I started by rendering a circle and making it move in response to the arrow keys being pressed. It turns out that an object's speed can be simulated by multiplying the time elapsed since the start of a frame by a set value and updating the position each frame. Then, acceleration occurs when this value changes between frames. Given control over acceleration, you could simulate forces such as gravity and drag.

I then made it so that while you are pressing an arrow key, the circle accelerates in that direction. Then, once you let go, drag 'activates' and it decelerates in the opposite direction until its velocity in that axis reaches zero. This worked, but since the x-y components of the object's velocity were independent, they would independently decelerate. This meant that if you accelerated it different amounts on the two axes, the object would suddenly change direction when decelerating, which is not very Newtonian.

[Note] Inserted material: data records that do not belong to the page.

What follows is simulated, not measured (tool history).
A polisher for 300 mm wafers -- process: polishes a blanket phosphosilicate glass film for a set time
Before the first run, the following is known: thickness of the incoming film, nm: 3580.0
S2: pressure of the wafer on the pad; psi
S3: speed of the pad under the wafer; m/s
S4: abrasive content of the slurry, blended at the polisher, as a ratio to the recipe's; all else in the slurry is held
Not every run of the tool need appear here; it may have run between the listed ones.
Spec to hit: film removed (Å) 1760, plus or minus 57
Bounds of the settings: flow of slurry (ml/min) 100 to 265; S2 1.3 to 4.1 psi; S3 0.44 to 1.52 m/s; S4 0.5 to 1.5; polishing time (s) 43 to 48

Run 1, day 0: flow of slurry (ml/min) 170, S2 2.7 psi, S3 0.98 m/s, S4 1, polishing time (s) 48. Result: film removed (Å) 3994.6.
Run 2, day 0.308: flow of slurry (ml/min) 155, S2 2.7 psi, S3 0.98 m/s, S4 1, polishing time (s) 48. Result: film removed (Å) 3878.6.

I fixed this by introducing polar coordinates. The arrow key 'forces' would modify the velocity's cartesian coordinates, while drag would act on the magnitude of the velocity vector, regardless of which way it was directed. So one object would have two sets of coordinates that would update each other in response to these modifiers. I also added gravity, which just always accelerates the object down. The result may be seen in the video below.

What I learnt:

In the future, I would like to expand this engine to account for more factors such as collisions, friction, rotational stuff, maybe vibrations, etc. I would also like to make more use of C++'s classes to make my code more general and reusable.

Video demonstration.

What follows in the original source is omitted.